London 2012: Merritt’s Olympic ban overturned

Lashawn Merritt can defend his Olympic 400m title next year after winning appeal against IOC doping rule

lashawn merritt
Merritt will be able to defend his Olympic title at next year's Games Photo: Erik van Leeuwen

lashawn merritt

American LaShawn Merritt can defend his Olympic 400m title at London 2012 after winning an appeal against an International Olympic Committee doping rule.

Rule 45 of the Olympic Charter, introduced by the International Olympic Committee following the Beijing Games, barred any athlete who had received a doping suspension of more than six months from competing in the next summer or winter games.

But the United States Olympic Committee challenged the position, claiming it was punishing athletes twice for the same crime and went beyond World Anti-Doping Agency sanctions of a maximum two-year suspension.

The three-man Cas panel – composed of Professor Richard McLaren, David Rivkin and Michele Bernasconi – came to the conclusion that rule 45 was not in compliance with the WADA code, which is also part of the IOC’s governing statute.

In a statement, the panel said: “The IOC Executive Board’s June 27, 2008 decision prohibiting athletes who have been suspended for more than six months for an anti-doping rule violation from participating in the next Olympic Games following the expiration of their suspension is invalid and unenforceable.”

Merritt tested positive for banned substances DHEA and pregnenolone, which he claimed were present in his system as a result of ingesting a sex enhancement product called ExtenZe. He returned to international competition earlier this year after completing a 21-month ban.

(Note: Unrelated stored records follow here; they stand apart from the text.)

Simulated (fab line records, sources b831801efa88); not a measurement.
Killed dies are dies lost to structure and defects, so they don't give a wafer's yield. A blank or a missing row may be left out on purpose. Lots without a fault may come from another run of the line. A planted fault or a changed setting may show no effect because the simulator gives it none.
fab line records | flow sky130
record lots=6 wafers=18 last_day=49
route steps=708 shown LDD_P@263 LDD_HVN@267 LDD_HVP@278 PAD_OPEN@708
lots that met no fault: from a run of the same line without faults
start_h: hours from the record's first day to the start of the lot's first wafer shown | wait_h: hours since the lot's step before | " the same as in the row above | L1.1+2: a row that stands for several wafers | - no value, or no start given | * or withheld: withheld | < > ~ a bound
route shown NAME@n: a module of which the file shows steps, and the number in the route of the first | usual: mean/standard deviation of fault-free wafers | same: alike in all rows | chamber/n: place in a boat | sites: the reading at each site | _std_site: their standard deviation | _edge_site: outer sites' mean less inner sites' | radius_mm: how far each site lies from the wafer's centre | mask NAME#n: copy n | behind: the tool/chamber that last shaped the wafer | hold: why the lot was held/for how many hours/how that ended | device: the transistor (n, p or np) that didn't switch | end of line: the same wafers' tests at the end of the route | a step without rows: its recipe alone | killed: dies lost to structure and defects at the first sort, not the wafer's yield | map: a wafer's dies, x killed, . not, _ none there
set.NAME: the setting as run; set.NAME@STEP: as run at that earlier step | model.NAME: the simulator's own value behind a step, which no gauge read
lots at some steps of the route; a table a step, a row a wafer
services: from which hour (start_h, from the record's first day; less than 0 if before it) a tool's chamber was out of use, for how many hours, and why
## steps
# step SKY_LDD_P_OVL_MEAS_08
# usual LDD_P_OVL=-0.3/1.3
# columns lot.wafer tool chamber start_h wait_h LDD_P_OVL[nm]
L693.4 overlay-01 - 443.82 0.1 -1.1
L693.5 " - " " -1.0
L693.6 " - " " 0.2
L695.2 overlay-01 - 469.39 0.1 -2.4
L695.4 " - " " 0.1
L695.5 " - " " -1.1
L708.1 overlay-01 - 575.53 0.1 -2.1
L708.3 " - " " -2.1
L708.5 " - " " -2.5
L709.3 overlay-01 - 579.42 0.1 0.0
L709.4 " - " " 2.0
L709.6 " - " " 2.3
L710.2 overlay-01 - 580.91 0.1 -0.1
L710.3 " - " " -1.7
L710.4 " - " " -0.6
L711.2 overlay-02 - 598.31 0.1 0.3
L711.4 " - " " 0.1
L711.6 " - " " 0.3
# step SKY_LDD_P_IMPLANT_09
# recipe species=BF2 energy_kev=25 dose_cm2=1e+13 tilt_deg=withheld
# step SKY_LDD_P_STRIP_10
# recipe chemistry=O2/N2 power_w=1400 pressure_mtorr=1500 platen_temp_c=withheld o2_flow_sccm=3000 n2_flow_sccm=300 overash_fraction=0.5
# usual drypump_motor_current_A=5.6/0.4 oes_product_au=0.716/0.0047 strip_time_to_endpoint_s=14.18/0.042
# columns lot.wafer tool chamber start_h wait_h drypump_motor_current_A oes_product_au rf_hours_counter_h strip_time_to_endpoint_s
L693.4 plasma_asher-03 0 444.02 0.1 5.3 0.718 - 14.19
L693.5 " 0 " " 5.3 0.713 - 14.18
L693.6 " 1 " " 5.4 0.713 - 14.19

He is seen as the major beneficiary of the binding Cas decision but British sprinter Dwain Chambers and cyclist David Millar may now be emboldened to challenge the British Olympic Association’s current much more hardline lifetime ban for all those convicted of doping offences.

BOA chairman Colin Moynihan has stated his desire to defend Team GB’s unique regulations, claiming the Olympic Charter gives national Olympic committees the right to set eligibility rules for their teams while Chambers lost a High Court challenge to overturn his BOA ban in 2008.

Millar, who has become a powerful advocate for clean sport after his two-year ban concluded in 2006, has never challenged his suspension but today praised the decision as “a good thing for future of international sport”.

He added: “It’s only a matter of time till all countries respect WADA code.”

The news is a major blow to IOC president Jacques Rogge, whose organisation reiterated their “zero tolerance against doping” and admitted their “disappointment” the court, sport’s highest legal authority, had not ruled in their favour.